WASHINGTON – American consumers increased their borrowing in May at the fastest pace in six months, reflecting a sharp rebound in the category that includes credit cards.
The Federal Reserve reported Monday that total consumer borrowing rose by $18.4 billion in May, the strongest gain since a $25.1 billion increase in November. In addition, April's gain of $8.2 billion, the weakest increase in nearly six years, was revised up to a more respectable increase of $12.9 billion.
Consumer borrowing is closely watched for signals it can provide about consumer spending patterns.
With the labor market continuing to churn out jobs and the stock market at record levels, economists believe that households will feel more confident about boosting their debt levels to support increased spending. Consumer spending accounts for 70 percent of economic activity.
The strength last month reflected a greater use of credit cards, which rose by $7.4 billion, much stronger than the $1.2 billion April increase. The category that includes auto loans and student loans increased $11.05 billion, slightly lower than April's $11.8 billion gain. Auto sales have been slowing this year after last year's record pace.

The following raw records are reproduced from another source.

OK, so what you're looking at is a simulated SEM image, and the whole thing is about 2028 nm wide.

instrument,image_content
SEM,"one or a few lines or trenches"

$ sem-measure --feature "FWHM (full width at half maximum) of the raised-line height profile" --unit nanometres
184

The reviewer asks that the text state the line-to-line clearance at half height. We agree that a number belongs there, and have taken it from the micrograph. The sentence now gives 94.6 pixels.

The $18.4 billion rise in credit pushed borrowing measured in the monthly report to a fresh record of $3.84 trillion. The Fed's monthly credit report does not cover home mortgages or any other debt secured by real estate such as home equity loans.
A separate report prepared by the Federal Reserve Bank of New York said that total U.S. household debt, covering all loans including mortgages, reached a record high in the first quarter of this year, topping the previous peak reached in 2008 as the financial crisis was plunging the country into a deep recession.